Here we plot in four separate panels the 12-month running mean of the total, low-level, mid-level and high-level cloud cover for the period 1983-1995 covered by the ISCCP D2 dataset. Five different series are represented in each panel: Cloud cover over the whole Earth (black line), the tropics (red line, lat < 22.5 degrees),mid-latitudes (dashed green line, 22.5 to 60 degrees), poles (dotted yellow line 60 to 90 degrees) and over the SFC zones (ocean areas excluding the tropics, magenta line). Cloud cover is measured as the fraction of the sky covered by clouds. A vertical line is plotted in the first panel to link with Fig 1. The amplitude of the cloud cover variation is real, but the mean value is shifted for plotting purposes. All panels cover the complete diurnal cycle, however total cloud cover is determined from visible and infrared radiation whereas cloud data for separate levels are determined from the infrared radiation only. Correlation of the low cloud factor with various activity-related parameters Provided the high degree of correlation between global low cloud cover and cosmic ray flux is stable, the above results allow us to estimate cloud factors during the period 1950-1983 when cosmic ray fluxes are known, but satellite cloud factors are unavailable. Taking things one step further, it may also be possible to estimate the effect on the global energy balance of the predicted change in low cloud factor. Prior to 1950, however, cosmic ray fluxes are unavailable and we can only use other activity-related parameters, such as sunspot number or the aa index a geomagnetic index defined by Mayaud (1972) which can be determined from magnetograph readings taken since the mid-19th century. In Fig 3, we plot the annual means of the global low cloud cover against three different indices linked to solar activity; namely the aa index, the Zurich sunspot number and the cosmic ray flux, for the ten complete years covered by the cloud data: 1984-1993. The correlation coefficients between these three activity indices and the low-cloud factor are -0.82, -0.89 and 0.87 respectively, leading to a probability of occurrence by chance less than 0.2% for all three.

Figure 3

Regression of the annual means of the low cloud cover over the whole Earth and the {\em aa} Index (top panel), the Zurich Sunspot Number (middle panel) and the Climax Cosmic Ray Flux (bottom panel), for the period 1984-1993. The aa index is given in gammas and corresponds to the geomagnetic activity level at an invariant magnetic latitude of 50 degs. The cosmic ray flux is the scaled count rate per hour.
Estimating cloud forcing

The role of clouds in climate is still not well understood; they have two opposite effects. On the one hand they tend to cool the climate by reflecting short-wave solar radiation back to space, and on the other to warm the climate by trapping the long-wave radiation emitted from the Earth’s surface. The balance of these two effects is in part determined by the cloud height; on average low clouds are believed to cool and high clouds to warm the climate (Ockert-Bell and Hartmann, 1992; Ramanathan et al. 1989). Provided the above correlation is maintained over long periods, reduced low-cloud factor would be expected during high solar activity, and the increased solar activity in recent decades would translate into a global decrease in the low, cooling clouds thereby contributing to global warming.

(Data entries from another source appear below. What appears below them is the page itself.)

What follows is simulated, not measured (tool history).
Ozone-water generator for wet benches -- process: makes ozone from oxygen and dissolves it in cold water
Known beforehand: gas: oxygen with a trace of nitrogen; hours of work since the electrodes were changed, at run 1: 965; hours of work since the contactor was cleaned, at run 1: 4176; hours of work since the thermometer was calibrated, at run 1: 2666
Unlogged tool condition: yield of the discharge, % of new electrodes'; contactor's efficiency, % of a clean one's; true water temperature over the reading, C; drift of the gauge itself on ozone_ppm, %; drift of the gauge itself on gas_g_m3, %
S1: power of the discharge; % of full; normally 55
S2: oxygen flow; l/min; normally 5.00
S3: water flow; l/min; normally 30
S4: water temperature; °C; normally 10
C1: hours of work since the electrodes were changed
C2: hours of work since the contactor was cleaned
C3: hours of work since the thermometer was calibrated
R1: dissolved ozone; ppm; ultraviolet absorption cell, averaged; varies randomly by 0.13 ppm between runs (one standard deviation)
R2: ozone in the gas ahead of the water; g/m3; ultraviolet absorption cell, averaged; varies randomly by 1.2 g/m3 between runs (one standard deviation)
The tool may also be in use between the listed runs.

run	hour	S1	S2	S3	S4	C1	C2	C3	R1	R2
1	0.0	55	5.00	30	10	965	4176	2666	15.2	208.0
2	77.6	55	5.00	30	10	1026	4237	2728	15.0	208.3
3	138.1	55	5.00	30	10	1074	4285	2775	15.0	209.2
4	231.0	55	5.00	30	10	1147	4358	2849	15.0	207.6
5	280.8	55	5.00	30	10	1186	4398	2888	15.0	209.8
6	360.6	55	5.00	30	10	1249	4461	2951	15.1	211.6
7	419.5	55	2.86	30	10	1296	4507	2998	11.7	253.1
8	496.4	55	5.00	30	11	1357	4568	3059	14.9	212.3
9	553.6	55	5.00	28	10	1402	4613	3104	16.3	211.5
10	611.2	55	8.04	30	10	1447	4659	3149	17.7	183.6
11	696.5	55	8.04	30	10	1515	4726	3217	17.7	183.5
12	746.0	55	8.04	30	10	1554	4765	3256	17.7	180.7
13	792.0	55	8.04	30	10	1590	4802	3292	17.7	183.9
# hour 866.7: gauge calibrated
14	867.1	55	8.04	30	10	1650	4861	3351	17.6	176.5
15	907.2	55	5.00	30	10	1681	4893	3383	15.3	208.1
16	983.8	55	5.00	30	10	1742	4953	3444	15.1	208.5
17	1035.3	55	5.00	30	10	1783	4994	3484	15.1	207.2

In Fig 4 we show the mean annual low cloud cover inferred from the regression lines in Fig 3 applied to the same activity indicators, for the period during which cosmic ray data is available (1953-1994). Also plotted are the observed values for 1983-1994, as measured by the ISCCP. The three curves agree reasonably well with the measured values, although the aa index has bigger residuals than the sunspot number or the cosmic ray flux. The only major disagreement occurs during the years around 1971, when the aa index has a delayed peak in its activity cycle, probably due to the fast solar wind and recurrent geomagnetic storms produced by near-equatorial coronal holes during the descending phase of the solar cycles.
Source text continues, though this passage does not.